The name C# is a cheeky reference to the C language, just as C++ was C (plus some stuff), C# too is largely similar in syntax to C and C++, though with some obvious changes. Unlike C, C# is an object oriented language, but with a few interesting features that make it easier and more efficient to write than other object oriented languages.
One example of this is the property getters and setters. In other languages, if you want to control how you expose access and modifications to the data of a class
instance, you would have to make the field private so an outsider could not change it directly. Then you would make two methods, one prefixed with get
to retrieve the value, and one prefixed with set
to the value. In C#, the compiler takes care of generating those method pairs for you. Look at the following code:
private int _value; public int Value { get { return _value; } set { _value = value; } }
Another interesting innovation is how C# provides first class event support. In other languages such as Java, they approximated events by, for example, having a method called setOnClickListener(OnClickListener listener)

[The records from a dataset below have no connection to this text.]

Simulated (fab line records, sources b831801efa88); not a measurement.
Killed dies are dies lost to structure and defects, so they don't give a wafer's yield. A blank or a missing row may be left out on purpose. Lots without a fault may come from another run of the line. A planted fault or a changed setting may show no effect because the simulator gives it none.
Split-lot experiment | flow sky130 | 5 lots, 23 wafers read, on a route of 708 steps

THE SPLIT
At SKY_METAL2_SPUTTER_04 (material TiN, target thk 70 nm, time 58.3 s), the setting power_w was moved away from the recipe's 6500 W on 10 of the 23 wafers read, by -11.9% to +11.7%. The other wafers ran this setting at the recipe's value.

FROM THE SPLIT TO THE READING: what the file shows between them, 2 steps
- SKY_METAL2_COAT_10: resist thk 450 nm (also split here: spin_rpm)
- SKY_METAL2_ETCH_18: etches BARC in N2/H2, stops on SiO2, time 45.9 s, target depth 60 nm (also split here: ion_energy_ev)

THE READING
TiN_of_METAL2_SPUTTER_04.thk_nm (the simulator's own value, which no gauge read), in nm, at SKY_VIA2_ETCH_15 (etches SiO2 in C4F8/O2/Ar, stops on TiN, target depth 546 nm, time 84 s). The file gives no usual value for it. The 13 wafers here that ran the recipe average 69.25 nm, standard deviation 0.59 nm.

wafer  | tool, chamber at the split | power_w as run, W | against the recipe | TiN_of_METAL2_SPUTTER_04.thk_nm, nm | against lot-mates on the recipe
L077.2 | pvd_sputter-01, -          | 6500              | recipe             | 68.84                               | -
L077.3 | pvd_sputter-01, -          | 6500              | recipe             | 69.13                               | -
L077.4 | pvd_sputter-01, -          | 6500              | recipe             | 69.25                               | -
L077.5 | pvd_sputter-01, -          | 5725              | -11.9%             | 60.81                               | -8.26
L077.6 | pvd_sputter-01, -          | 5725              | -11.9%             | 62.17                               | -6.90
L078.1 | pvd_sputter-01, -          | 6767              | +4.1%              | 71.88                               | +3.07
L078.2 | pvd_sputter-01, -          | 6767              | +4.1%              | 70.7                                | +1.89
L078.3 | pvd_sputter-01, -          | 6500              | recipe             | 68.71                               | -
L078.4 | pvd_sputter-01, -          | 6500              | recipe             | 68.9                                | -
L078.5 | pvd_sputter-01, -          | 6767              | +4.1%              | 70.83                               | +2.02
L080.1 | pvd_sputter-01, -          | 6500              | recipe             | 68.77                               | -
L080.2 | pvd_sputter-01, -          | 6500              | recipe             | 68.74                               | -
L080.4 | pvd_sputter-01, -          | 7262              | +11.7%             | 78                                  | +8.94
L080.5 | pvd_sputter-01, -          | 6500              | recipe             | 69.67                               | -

. To use it, you have to define a new class that implements the OnClickListener
interface and pass it in. This technique definitely works, but can be kind of verbose. With C#, you can define what is called a delegate
to represent a method as a proper, self-contained object as follows:
public delegate void MyClickDelegate(string value);
This delegate
can then be used as an event on a class as follows:
public class MyClass { public event MyClickDelegate OnClick; }
To register for notification when the event is raised, you can just create the delegate and use the +=
syntax to add it to the delegate list as follows:
public void Initialize() { MyClass obj = new MyClass(); obj.OnClick += new MyClickDelegate(obj_OnClick); } void obj_OnClick(string value) { // react to the event }
The language will automatically add the delegate to a list of delegates, which will be notified whenever the event is raised. In Java, that kind of behavior would have to be implemented manually.
There were many other interesting syntactic features when C# was launched, such as the way exceptions worked, the using statement, and others. But in the interest of brevity, let's move on.
By default, C# comes with a rich and vast framework called the Base Class Library (BCL). The BCL provides a wide array of functionality as shown in the next diagram:
The diagram shows a few of the namespaces that are included in the base class library (emphasis on a few). While there are a large number of other namespaces, these are a few of the most important ones, which provide the infrastructure for many of the features and libraries that have been released by Microsoft and third parties.
One of the data structure types you discover when learning how to program is the one that deals with collection of information. Typically, you learn to write most of the programs and algorithms using arrays. With an array though, you have to know the size of the collection ahead of time. The System.Collections
namespace comes with a set of collection of data structures that make it easy to handle an unknown amount of data.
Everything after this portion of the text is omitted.